Obama’s strange approach to Putin since 2009 apparently has run something like the following. Putin surely was understandably angry with the U. S. under the cowboy imperialist George W. Bush, according to the logic of the “reset.” After all, Obama by 2009 was criticizing Bush more than he was Putin for the supposed ills of the world. But Barack Obama was not quite an American nationalist who sought to advance U. S. interests.
Instead, he posed as a new sort of soft-power moralistic politician — not seen since Jimmy Carter — far more interested in rectifying the supposed damage rather than the continuing good that his country has done. If Putin by 2008 was angry at Bush for his belated pushback over Georgia, at least he was not as miffed at Bush as Obama himself was.
Reset-button policy then started with the implicit agreement that Russia and the Obama administration both had legitimate grievances against a prior U. S. president — a bizarre experience for even an old hand like Putin. (Putin probably thought that the occupation and reconstruction of Iraq were a disaster not on ethical or even strategic grounds but because the U. S. had purportedly let the country devolve into something like what Chechnya was before Putin’s iron grip.)
In theory, Obama would captivate Putin with his nontraditional background and soaring rhetoric, the same way he had charmed urban progressive elites at home and Western European socialists abroad. One or two more Cairo speeches would assure Putin that a new America was more interested in confessing its past sins to the Islamic world than confronting its terrorism. And Obama would continue to show his bona fides by cancelling out Bush initiatives such as missile defense in Eastern Europe, muting criticism of Russian territorial expansionism, and tabling the updating and expansion of the American nuclear arsenal. All the while, Obama would serve occasional verbal cocktails for Putin’s delight — such as the hot-mic promise to be even “more flexible” after his 2012 reelection, the invitation of Russia into the Middle East to get the Obama administration off the hook from enforcing red lines over Syrian WMD use, and the theatrical scorn for Mitt Romney’s supposedly ossified Cold War–era worries about Russian aggression.

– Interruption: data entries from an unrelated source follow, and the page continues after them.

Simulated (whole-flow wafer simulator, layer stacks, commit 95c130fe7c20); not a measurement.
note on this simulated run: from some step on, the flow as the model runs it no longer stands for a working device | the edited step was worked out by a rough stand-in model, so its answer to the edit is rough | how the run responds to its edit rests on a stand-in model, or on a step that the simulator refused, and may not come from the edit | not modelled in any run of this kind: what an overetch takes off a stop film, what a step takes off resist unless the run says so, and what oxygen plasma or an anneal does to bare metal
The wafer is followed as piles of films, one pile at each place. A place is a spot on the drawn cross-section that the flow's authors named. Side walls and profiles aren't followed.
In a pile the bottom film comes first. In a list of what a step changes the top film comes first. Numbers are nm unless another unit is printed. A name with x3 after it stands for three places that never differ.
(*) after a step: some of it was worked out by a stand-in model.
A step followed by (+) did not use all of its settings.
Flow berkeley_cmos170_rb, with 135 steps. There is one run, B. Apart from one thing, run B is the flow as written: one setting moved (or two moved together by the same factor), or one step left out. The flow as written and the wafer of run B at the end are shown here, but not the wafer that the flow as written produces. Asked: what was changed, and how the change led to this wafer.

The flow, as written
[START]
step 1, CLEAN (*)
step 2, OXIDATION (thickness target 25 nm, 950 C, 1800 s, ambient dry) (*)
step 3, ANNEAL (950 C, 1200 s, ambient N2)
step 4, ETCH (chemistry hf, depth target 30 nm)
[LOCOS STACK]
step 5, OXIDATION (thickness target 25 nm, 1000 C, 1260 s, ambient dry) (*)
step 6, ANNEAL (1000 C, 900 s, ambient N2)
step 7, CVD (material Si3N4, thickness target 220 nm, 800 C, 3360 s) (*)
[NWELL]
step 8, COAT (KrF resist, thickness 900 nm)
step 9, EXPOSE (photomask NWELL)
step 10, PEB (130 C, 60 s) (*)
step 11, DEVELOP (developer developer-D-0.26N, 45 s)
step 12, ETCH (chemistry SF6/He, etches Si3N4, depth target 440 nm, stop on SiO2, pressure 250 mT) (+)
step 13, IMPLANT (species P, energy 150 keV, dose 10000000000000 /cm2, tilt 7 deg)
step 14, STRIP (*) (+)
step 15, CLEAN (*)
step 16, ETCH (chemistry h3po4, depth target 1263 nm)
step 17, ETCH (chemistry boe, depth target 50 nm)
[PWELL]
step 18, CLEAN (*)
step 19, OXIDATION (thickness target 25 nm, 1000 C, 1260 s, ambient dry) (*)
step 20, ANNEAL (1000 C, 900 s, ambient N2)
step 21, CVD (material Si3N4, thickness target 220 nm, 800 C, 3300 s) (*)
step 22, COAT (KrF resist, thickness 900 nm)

As Putin was charmed, appeased, and supposedly brought on board, Obama increasingly felt free to enlighten him (as he does almost everyone) about how his new America envisioned a Westernized politically correct world. Russians naturally would not object to U. S. influence if it was reformist and cultural rather than nationalist, economic, and political — and if it sought to advance universal progressive ideals rather than strictly American agendas. Then, in its own self-interest, a grateful Russia would begin to enact at home something akin to Obama’s helpful initiatives: open up its society, with reforms modeled after those of the liberal Western states in Europe.
Putin quickly sized up this naïf. His cynicism and cunning told him that Obama was superficially magnanimous mostly out of a desire to avoid confrontations. And as a Russian, he was revolted by the otherworldly and unsolicited advice from a pampered former American academic. Putin continued to crack down at home and soon dressed up his oppression with a propagandistic anti-American worldview: America’s liberal culture reflected not freedom but license; its global capitalism promoted cultural decadence and should not serve as anyone’s blueprint.